Remember when Gaddafi was toppled and most, if not all of us were excited to hear of a victory for democracy?
Remember when Gaddafi was toppled and most, if not all of us were excited to hear of a victory for democracy?And even some opinions spoke to the fact that someone, President Obama, finally achieved something over there. However, as it moves into the summer, 2012’s Arab Spring has proved that the story has changed.
In the West, we are observing the events of the Arab Spring through many media outlets. From the newspaper to our smart phones, we often see — all in the name of democracy — various flags of Arabic countries flying among frustrated or triumphant crowds and bloody bodies from brutal overthrows. However, do we see women? Actually, how do we see them? If we were to search “Arab Spring” using Google Images, many pictures would pop up, including lots with women. But in most pictures, men and women appear to be in gendered clusters. So, what are these revolutions fighting against? Why are people dying? Okay, I see government corruption; I can check off civil unrest; but, the thing that is left is gendered segregation in every way possible.

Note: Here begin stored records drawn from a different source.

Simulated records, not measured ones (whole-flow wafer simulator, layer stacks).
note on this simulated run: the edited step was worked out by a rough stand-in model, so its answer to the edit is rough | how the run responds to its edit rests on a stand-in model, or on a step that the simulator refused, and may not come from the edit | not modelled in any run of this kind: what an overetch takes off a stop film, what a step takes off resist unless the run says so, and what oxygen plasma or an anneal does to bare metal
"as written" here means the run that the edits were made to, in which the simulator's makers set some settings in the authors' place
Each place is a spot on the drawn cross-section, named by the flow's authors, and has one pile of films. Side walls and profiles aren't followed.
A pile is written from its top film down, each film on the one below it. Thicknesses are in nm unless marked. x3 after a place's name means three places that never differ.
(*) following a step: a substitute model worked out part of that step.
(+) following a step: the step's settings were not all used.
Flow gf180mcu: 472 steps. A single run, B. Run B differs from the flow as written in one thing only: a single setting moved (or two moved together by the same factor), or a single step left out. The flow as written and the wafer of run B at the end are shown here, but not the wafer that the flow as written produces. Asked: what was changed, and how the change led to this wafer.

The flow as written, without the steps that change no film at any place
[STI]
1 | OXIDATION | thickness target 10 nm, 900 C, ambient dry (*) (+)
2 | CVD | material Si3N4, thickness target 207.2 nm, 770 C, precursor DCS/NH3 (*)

Interestingly, participants in the Arab Spring are fighting for the recognition of their liberties, but it seems like there is an undoing of an “Arab Spring” when we look at the condition of women. Women, often covered with burkas, are still scolded by their brothers on the front lines, and suggestions fly freely that they should return to their “rightful places,” the laundry room or the kitchen, where their abilities are best suited. Some male revolutionaries have condemned women in the Arab Spring even though they have been standing alongside men and chanting the same cries for liberty. Even though women have been very important to the global fight against corrupt theocracies and dictatorships, Sharia law, which governs Islamic society, keeps Arab women’s rights at a standstill. Though these revolutions are still underway, they are counter-productive as more blood is being shed than human rights promotion. There is no real equality, and “separation of mosque and state” is nonexistent. For those of you who need a clearer picture, imagine the U.S. still having laws like Jim Crow Laws while promoting globalized democracy. Doesn’t make any sense, right?
[I know that Jim Crow Laws and Sharia law are completely different; I understand that Jim Crow Laws are specifically racist and Sharia law has been misconstrued as inherently oppressive to women. But, I want to point out that the practice (not the principles) of Sharia law enables that oppression. I think this article and its comments can show what I mean.]
Notice that I didn’t even mention the worst of things, such as the stoning of women who were allegedly promiscuous (which could result from something as little as looking at a man). But, the “ILRie” inside me will allude to another monumental problem: women in the workplace, or the lack thereof. There needs to be an educational revolution for women so that they can be given equal opportunities to work and fight for justice. Overall, there should be a revolution in America for the recognition of women’s rights here and abroad. Otherwise, we would be failing ourselves and the Arab World.
So, what are we currently supporting? Putting all economic/political discussion aside and adopting a human rights vantage point, the U.S. is indirectly funding further oppression of women. The privilege of democracy seems to be a “male-only” concept in the minds of many in the Arab world. Arab women are going to lose out on any potential win for democracy if the mindset of Sharia Law persists. All of the soldiers, reporters, civilians and bystanders dying by the hundreds, growing to the thousands, would have died for an incomplete democracy. I understand that our country did not automatically “poof” into this democratic republic that we are now; in fact, we are nowhere near perfect even a couple hundred years later. I am not saying that the U.S. should cease funding to fight against other injustices, but I am purely clarifying what’s wrong with our support. Overall, if equality is only achieved for parts instead of the whole, it is not true equality for anyone at all. And we, as Americans, know this more than anybody else.